By Helen Ovbiagele, Woman Editor
It’s thumbs-down for governance in this country, especially if you’re talking of accountability.
What politicians promise us is never what we get, and we’re always too timid to remind them when they’re not performing, that they had promised us this and that.
Isn’t it ridiculous that after several ministers and high government officials have gone on inspection of our federal roads, the media still has a lot to write on the deteriorating state of these roads?
Any effort the government has made in the last ten years to make our interstate roads motorable has been very feeble.
They award contractors the job of repairing, and for a week or two there’s a flurry of activities on that road. Later, you find idle road repair equipment by the roadside, with the work far from being completed. Decay begins to set in, and the road is worse than ever before.
Right now, the Benin/Lagos road has become so bad that travellers take almost a whole day to do a journey that is meant to last just three hours. Vehicles break down, not to mention lives that are lost due to accidents as vehicles try to avoid death-trap pot-holes.
Eager to find a passable place on the road, motorists drive up the wrong way and ram into one another, or overturn into the river or forest. What about all those promises ministers and government officials made about completely rehabilitating that road?
Many readers are disappointed by the pace of development in this country despite promises by each successive government to make our lot better.
“”Madam Helen, don’t mention accountability by politicians or government official at any level of governance in this country. At the moment, they’ve all suspended work in order to pursue their political ambition.
In countries where accountability is taken seriously, the rulers and the politicians don’t give any attention to the elections until it’s almost time to go to the polls.
That’s not the case with us. Those seeking to be elected are not asking themselves first if they have anything to offer us, and if they can deliver. They just want to win at elections.

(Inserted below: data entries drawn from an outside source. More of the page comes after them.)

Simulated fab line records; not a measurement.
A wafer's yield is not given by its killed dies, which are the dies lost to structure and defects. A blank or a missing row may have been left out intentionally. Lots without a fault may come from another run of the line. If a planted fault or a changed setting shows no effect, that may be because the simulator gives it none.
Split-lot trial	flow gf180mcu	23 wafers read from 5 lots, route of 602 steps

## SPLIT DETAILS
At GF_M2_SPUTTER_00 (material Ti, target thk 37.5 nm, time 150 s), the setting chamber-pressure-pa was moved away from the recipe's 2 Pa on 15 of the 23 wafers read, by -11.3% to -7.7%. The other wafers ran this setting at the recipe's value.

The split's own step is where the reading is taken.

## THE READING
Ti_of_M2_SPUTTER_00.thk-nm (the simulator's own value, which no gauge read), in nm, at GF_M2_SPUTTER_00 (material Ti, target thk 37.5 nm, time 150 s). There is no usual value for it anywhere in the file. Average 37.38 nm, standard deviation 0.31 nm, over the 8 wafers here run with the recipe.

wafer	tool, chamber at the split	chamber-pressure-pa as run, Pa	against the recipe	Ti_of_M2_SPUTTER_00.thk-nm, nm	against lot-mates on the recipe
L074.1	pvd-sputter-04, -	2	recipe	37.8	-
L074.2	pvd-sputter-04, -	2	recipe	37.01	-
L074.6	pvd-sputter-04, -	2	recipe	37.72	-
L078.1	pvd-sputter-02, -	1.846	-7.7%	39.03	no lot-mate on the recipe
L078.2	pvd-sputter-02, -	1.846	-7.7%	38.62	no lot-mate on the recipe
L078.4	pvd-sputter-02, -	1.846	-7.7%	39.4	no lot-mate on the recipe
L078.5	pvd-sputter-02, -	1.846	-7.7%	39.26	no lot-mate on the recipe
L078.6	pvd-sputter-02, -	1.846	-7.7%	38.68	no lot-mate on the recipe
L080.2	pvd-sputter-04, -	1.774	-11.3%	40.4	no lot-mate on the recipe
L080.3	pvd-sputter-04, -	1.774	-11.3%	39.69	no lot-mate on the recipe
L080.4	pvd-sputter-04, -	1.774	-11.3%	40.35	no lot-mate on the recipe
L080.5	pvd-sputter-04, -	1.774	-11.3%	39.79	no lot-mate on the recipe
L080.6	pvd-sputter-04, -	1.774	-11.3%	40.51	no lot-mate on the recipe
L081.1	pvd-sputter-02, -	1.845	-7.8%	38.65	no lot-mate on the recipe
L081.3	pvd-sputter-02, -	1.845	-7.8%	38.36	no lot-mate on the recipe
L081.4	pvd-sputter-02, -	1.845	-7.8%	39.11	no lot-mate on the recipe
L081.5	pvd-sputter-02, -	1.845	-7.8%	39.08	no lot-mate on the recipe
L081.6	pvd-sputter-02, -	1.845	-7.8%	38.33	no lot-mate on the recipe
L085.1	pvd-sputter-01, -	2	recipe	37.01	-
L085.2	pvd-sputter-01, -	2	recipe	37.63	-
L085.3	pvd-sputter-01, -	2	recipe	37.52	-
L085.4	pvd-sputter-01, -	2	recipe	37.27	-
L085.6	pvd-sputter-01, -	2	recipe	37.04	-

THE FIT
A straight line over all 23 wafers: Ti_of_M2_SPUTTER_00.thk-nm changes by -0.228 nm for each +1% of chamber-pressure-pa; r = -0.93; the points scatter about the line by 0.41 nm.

If you ask me, I would say we should suspend civilian rule. – James, Lagos.’”
“”Sister Helen, I too watched that Ophrah Winfrey programme in which Laura Bush confirmed that the President of the United States pays for the food he consumes at the White House. I remember wondering then if our politicians would ever do that in this country.
In fact, who would dare ask them to come settle their debts? Aren’t they all freeloaders from top to bottom? There are very few people of honour here. Once anyone is in power, the person immediately seeks to place himself or herself above the law.
We have to be re-educated on the issue of integrity and honour in this country. When you’‘re elected into or placed in a position to serve the nation, you’re there for the nation, not for yourself. – Angela, Lekki, Lagos.”“
“”Madam, I don’t think the crop of rulers that find their way into power in our country at present would have the discipline to follow laid-down rules like in the western countries, especially the U.S.A. where citizens know their rights, and are able and encouraged, to exercise their rights.
However, one shouldn’t lay all the blame for lack of integrity and accountability on our rulers. This is because they come from the system. That is, a system that doesn’t celebrate honest hard labour, but edifies corruption and thievery.
I’m of the much older generation and I believe that the decadence in the society is because discipline in the home is no longer there. Many of these people in power were born after independence, and even in some cases, their parents were young children at independence, so, the good old values on which the wheel of society ran smoothly, has never been part of their lives.
If you weren’‘t raised to be honest, you can’t be honest when you become a leader. – Elder Segun, Ondo.”“
“”Madam Ovbiagele, do you think we know what it is to be accountable in this country? Accountability comes from a desire to be honest. If you’re not honest you cannot feel the need to respect rules and order; to the extent that you’d not abuse your office. You would think that the higher you are in the society, the more above the law you are.
In countries running true democracy, the reverse is the case. If you’re required as a ruler or high government official to pay for your food and drinks, accommodation and transport, whatever the occasion you, do so graciously.
You don’t say your level at your place of work, or in the country, is above obeying that order, and then try to set up rules for yourself which would mean flouting laid-down rules.
If you take money for a trip, retire it when you return. Don’t say you’re the overall boss and not accountable to anyone. If the boss is fraudulent, even in a small way, he/she is exposed to blackmail from the subordinates who would want to emulate the boss, and even surpass his/her efforts. Such a boss would lose a grip on discipline as he/she couldn’t call his cheating and thieving subordinates to order. – Madam Rita, Calabar.’”
We thank all those readers who wrote in via text messages, e-mails and telephone calls, to give their views. The reaction was overwhelming, but we regret we’re not able to publish every response.